His Holiness the Dalai Lama participating in a roundtable discussion with corporate CEOs in Vancouver, Canada on October 22, 2014. Photo/Jeremy Russell/OHHDL
The Vancouver Sun, 23 October 2014
OTTAWA — Prime Minister Stephen Harper won’t meet the Dalai Lama during his current visit to Canada.
However, one of the Conservative MPs attending a low-profile meeting with Tibet’s spiritual leader in Vancouver Friday said that decision shouldn’t be viewed as a snub.
A powerful cabinet contingent was expected at the event — Industry Minister James Moore and Revenue Minister Kerry-Lynne Findlay, both of B.C., and Employment Minister Jason Kenney — and about a dozen other MPs from all parties in the House, including several from the West Coast.
Canada, like other countries, has to balance human rights concerns in Tibet with China’s view that the Dalai Lama is a separatist and terrorist.
China claims it “peacefully liberated” Tibet when it occupied the region in 1950, but rights groups and exiles accuse Beijing of brutally repressing Tibetan culture and language.
Ontario Conservative MP Bernard Trottier, chairman of Parliamentary Friends of Tibet, said Harper’s absence does not mean Canada is joining other global leaders in snubbing the Nobel Peace Prize laureate.
“We (Conservative MPs in the delegation) are there with his (Harper’s) blessings, he’s well aware that we’re doing this,” Trottier told The Vancouver Sun shortly before boarding his flight to the West Coast.
“But then again it’s not a government initiative, it’s a parliamentary initiative,” he hastily added.
Stephen Lecce, spokesman for the prime minister, said Harper has met with the Dalai Lama in 2007 and 2012. Trottier noted that no other Canadian leader invited the Dalai Lama to the prime minister’s office, as Harper did in both meetings.
“While the Prime Minister has had the opportunity to meet the Dalai Lama over the past years, he has no plans to meet him this week,” Lecce said.

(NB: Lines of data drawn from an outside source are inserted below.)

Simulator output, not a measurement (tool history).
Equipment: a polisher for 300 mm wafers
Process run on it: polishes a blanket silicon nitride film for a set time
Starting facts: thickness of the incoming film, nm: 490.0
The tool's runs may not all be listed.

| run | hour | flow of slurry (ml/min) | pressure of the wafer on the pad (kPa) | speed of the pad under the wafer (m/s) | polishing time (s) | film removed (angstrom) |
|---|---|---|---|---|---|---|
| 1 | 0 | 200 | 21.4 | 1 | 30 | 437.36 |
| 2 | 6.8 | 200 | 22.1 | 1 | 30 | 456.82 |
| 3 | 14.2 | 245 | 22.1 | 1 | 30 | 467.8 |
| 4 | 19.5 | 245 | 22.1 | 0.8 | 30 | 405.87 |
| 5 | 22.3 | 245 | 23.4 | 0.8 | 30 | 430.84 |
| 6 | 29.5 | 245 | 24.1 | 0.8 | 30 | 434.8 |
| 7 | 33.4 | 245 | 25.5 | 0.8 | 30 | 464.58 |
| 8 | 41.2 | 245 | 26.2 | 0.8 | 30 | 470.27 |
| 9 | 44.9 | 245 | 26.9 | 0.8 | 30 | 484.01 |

Trottier said China’s aggressive pressuring of western governments to avoid the Dalai Lama hasn’t influenced the government’s views on how China treats Tibetans.
“Our position as parliamentarians and as a government is that they should have the right to exercise their religious freedom,” he said. “We’re not advocating independence, we’re saying there should be some form of autonomy within Tibet so their unique culture and religious freedoms can be exercised.
A 2010 study by two European academics suggests that countries that have given the Dalai Lama a high-profile reception pay the price. When a head of state or government meets the Dalai Lama, their country’s exports to China drop by at least 8.1 per cent for the next two years, concluded authors Andreas Fuchs and Nils-Hendrik Klann.
Foreign Policy magazine reported earlier this year that there has been a steep decline in the number of government leaders around the world who are willing to risk China’s wrath. In 2000 nine heads of state met privately with him, and the following there 11 did, but the total has steadily declined and there was just one in 2014, according to the magazine.
France, the United Kingdom, Denmark, and Norway are among the countries that have snubbed him.
“The Dalai Lama used to be the guy everyone wanted at their party. But since China’s emergence as an economic superpower, he’s become an awkward guest to invite,” the online news service GlobalPost reported last month.